One of the greatest questions I have been forced to ask myself during this time, “Is whose Imagination are we living in?” Who created this?  Almost everything around us, everything we have come to know, has been constructed from someone’s imagination.  And if we are being honest with ourselves the imagination we are living in as a cis heterosexual White man’s imagination. This is what they have conjured up. This is their game and I have played this game long enough.  Haven’t we played this game long enough?  

This is not my imagination. This is not what I would have created. I no longer want to play this game. I want to play another game. I want to play something new. When do we get a chance to play another game not designed by White men? I’m tired of this game. I don’t want to play this game anymore.  

What if we could create a new reality.  
A new world where people no longer hungered.  

Where people didn’t die because they didn’t have access to healthcare. 

A world where we understand that most houseless people didn’t grow up with the goal of pitching a tent underneath a highway overpass.  

What if we imagined a world where kids are raised in communities where they thrive, a world where our zip codes do not determine our life expectancy. 

Where quality education isn’t a luxury but the standard.  

Where justice is for all and not just some.  

In my imagination, we are living in a space where our differences are celebrated, everyone’s opinions and thoughts are valued, and everyone has a seat at the table. In my imagination Black lives matter so much that Black people don’t have to point out that our lives matter too. What if we lived in a world where people could just go to the bathroom without the signs? In my imagination women can make choices about their bodies without government oversight.  

In my imagination expecting Black mothers don’t have to wonder if giving birth is going to be a death sentence.  

In my imagination everyone from Jackson, Mississippi to the hills of Appalachia has clean water.  

In my imagination we understand that every life has value because we understand how interconnected we are.  

As Dr. King said, “We are caught in an inescapable network of mutuality, tied in a single garment of destiny.”  

What could we imagine 

If we chose not to be afraid 

If we dared to be believe 

If we decided to take a different route 

If we decided to build bridges and not walls 

If we decided that people deserve  second chances 

That our past does not determine our future  

What could we imagine? 

If we chose to see the humanity in our brothers and sisters 

If we made a decision to walk in love and not hate  

If we chose to ask ourselves the hard questions and not be fearful of the answers 

If we chose to stand together  

If we admit, that in the past we have gotten it wrong and now we want to make it right  

If we sat down and actually talked to each other  

If we did away with our invisible masks and embraced everyone showing up fully as themselves 

What would this world look like if today we recognized that we have the power to create the world we want to live in? 

When you leave this space, you are going to run into those people that are going to tell you, the problems are too big. It is impossible. But Theo, Josh, Andre Guess and I come from a place called Louisville, KY where one of the GREATEST ATHLETES OF ALL TIME was born and raised. Some people in Louisville called him Cassius, you might know him as Muhammad Ali. And Ali said, “Impossible is just a big word thrown around by small men who find it easier to live in the world they've been given than to explore the power they have to change it. Impossible is not a fact. It's an opinion. Impossible is not a declaration. It's a dare. Impossible is potential. Impossible is temporary. Impossible is nothing.” 

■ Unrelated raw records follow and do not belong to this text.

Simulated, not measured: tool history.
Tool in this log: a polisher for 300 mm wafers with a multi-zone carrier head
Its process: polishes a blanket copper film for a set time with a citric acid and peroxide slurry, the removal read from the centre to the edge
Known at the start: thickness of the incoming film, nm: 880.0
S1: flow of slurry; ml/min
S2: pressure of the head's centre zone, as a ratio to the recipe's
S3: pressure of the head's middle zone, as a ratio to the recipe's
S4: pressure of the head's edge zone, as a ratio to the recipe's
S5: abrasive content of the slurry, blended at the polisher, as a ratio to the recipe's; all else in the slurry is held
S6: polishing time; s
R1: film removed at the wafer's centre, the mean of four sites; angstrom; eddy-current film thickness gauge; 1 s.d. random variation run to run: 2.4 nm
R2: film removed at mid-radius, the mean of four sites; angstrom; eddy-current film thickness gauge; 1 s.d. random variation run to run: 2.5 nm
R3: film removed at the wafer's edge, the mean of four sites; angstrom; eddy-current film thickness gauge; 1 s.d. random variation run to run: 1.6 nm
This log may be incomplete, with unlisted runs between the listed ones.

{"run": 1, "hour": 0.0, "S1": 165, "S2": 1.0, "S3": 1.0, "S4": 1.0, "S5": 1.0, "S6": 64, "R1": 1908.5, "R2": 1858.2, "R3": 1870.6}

Absolutely NOTHING we desire to create is impossible.  We decide how we want to leave this world. We get to choose if we want to leave this world better, richer, and fuller.

As Franz Kafka said, “By believing passionately in something that still does not exist, we create it. The nonexistent is whatever we have not sufficiently desired.” This world is not yet what it can be because we as a whole have not desired it enough. So when you leave here, desire it enough that you are willing to do whatever it takes to make the change. 

Whose permission are you waiting on to change the world? What sign are you waiting on to know now is the time.  

We have an obligation to simply try. We have an obligation to try to create the world we want to live in. 

Every day we get a chance to decide what we want to create, who we want to be, and the legacy we will leave behind.  It is not tomorrow. It is now. It is today.  

As Dr. Martin Luther King said,  “Procrastination is still the thief of time. Life often leaves us standing bare, naked and dejected with a lost opportunity. The "tide in the affairs of men" does not remain at the flood; it ebbs. We may cry out desperately for time to pause in her passage, but time is deaf to every plea and rushes on. Over the bleached bones and jumbled residue of numerous civilizations are written the pathetic words: "Too late." There is an invisible book of life that faithfully records our vigilance or our neglect. "The moving finger writes, and having writ moves on..."   

Let us not be the generation where it will be said, WE WERE TOO LATE!  Now is the time for change.